Lauriane Povey

Do you want to write a novel? The first place to start is with a plan. Whether you have a vague idea of the characters, or have been developing the novel inside your head for years, I would always recommend starting with a plan.

Some authors do not plan at all and others have a plan with size of a novella, with detailed character bios and every scene mapped out. My planning is more on the lighter side to begin with, because I know my ideas will change when I start my book, but if a detailed plan works for you, go for it.

Where to Start?

The end may be the best way to start. I normally always know the ending of a book before I write so I jot this down in a notebook and then list every idea I have about the book in no particular order. These can be vague plot ideas to small, specific scenes. For each of my books, this list has varied in length, sometimes it is just an A5 page, other times it has been tens of pages of ideas that I have been writing down over months while writing other novels.

Afterwards, I organise my ideas into categories. If you’re writing a book from multiple points of view, write a list of all your ideas and background information for each character. Normally I have separate lists of ideas for all my plots and subplots. These can be as detailed as you like.
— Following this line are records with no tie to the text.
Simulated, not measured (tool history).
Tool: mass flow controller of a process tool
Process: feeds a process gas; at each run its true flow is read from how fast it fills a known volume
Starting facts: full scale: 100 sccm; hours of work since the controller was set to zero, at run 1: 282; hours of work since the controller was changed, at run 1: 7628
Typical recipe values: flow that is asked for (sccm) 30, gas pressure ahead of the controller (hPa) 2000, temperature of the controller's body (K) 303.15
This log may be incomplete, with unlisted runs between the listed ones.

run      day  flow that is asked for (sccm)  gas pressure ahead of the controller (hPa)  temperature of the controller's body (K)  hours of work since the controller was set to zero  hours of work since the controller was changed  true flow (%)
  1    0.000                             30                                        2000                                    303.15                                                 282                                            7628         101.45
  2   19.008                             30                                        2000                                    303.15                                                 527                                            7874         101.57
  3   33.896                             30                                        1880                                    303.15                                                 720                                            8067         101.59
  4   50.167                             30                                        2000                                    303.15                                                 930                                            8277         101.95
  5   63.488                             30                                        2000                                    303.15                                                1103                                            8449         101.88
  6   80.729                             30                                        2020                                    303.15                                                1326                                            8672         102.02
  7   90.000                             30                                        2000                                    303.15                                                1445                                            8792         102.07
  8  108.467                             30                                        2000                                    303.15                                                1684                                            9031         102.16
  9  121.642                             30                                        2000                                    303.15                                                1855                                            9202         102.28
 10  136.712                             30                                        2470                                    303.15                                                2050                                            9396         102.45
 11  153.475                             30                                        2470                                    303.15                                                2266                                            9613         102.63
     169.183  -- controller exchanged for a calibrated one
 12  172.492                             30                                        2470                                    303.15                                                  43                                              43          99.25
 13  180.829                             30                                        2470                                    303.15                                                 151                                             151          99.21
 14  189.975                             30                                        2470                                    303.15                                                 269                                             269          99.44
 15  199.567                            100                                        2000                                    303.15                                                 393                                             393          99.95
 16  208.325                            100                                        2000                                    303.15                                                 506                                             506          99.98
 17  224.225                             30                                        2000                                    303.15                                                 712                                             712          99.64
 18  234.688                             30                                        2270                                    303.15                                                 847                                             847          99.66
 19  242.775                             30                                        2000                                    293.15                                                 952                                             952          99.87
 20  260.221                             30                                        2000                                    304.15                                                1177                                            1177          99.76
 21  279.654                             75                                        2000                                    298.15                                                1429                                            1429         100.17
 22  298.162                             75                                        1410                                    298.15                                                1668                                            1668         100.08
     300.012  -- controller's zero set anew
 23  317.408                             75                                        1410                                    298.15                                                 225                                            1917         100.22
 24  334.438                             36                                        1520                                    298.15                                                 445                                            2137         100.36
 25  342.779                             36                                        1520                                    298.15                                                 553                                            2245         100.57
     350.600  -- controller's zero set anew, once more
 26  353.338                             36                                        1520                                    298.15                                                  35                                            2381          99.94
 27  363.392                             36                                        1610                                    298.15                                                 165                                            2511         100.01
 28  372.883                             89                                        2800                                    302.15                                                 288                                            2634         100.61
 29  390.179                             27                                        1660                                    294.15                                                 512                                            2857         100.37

Once I have more structured lists I then sequence my ideas into chronological order (or order of appearance in your book if you are writing in different time zones). For the events that take place at the start of the book, I tend to spend more time working out a clear sequence. For ideas that I want to write later in the book, my sequencing is less strict as I can go back to it when I have a better idea of what I want to happen.

Lastly, I write a more thorough plan of the first couple of chapters. At this point, you should be good to open a word document and begin writing your novel.

Ran out of Ideas?

It’s okay to have gaps in your plan. I have begun a novel with only the first-half and the end planned, for the third quarter of the book I had no idea what was going to happen. For most of my books the subplots are minimally developed and I know some characters need more scenes and purpose.

Keep Planning Throughout

You don’t need to stick to your plan. If you want to take your book in a completely different direction, you decide to kill off a character or maybe you have become so attached to a character, you can’t kill them, then that’s okay. It’s your book. You should keep adapting your plan. It’s fine to change your mind, but get it down on paper and think about how it will affect the other events in your book and plan accordingly. This will prevent you having to rewrite your book later down the line and help you if you have to take time away from your writing.

At the half-way point, plan again. For all seven novels I have written, I have always had to re-plan about half way. At this point the plots tend to be becoming more complex and the story starts to differ significantly from the original plan. You will also have many more ideas than what you had when you started writing. The last book I wrote was my longest so far and when I was about half way through the first draft I needed to structure my ideas properly. To do this I gave each strand of the plot a different colour and I wrote a list on sticky tabs of all the events connected to that strand, as shown below.

Once I had a list of every scene I wanted to happen until the end of the book, I drew up a two month calendar as I believed that was the amount of time the rest of my book would take place in. For some novels, you are best creating an hourly or weekly diary or one that could expand years.

I then spent several hours working out where each of the events would fit in my calendar and the best structure for the rest of the book. This is what I came up with. Using the sticky tabs helped because I could move them, add others and delete them if I changed my mind as I continued with my writing.

I would not have been able to come up with a plan that detailed before I started the novel, but I would recommend this method if you need to set out a clear direction for your novel, no matter what stage of the first draft you are at. For me, this just happens to be about half way. I know some authors do this before they write or you could do it a few chapters in when you have a better feel for the plot and characters.

There is no write and wrong way to plan a book. Don’t worry about not having every scene thought through, but I would advise on at least having a few pages of scribbles in a notebook to get you going, otherwise you will give yourself much more work to do when it comes to editing.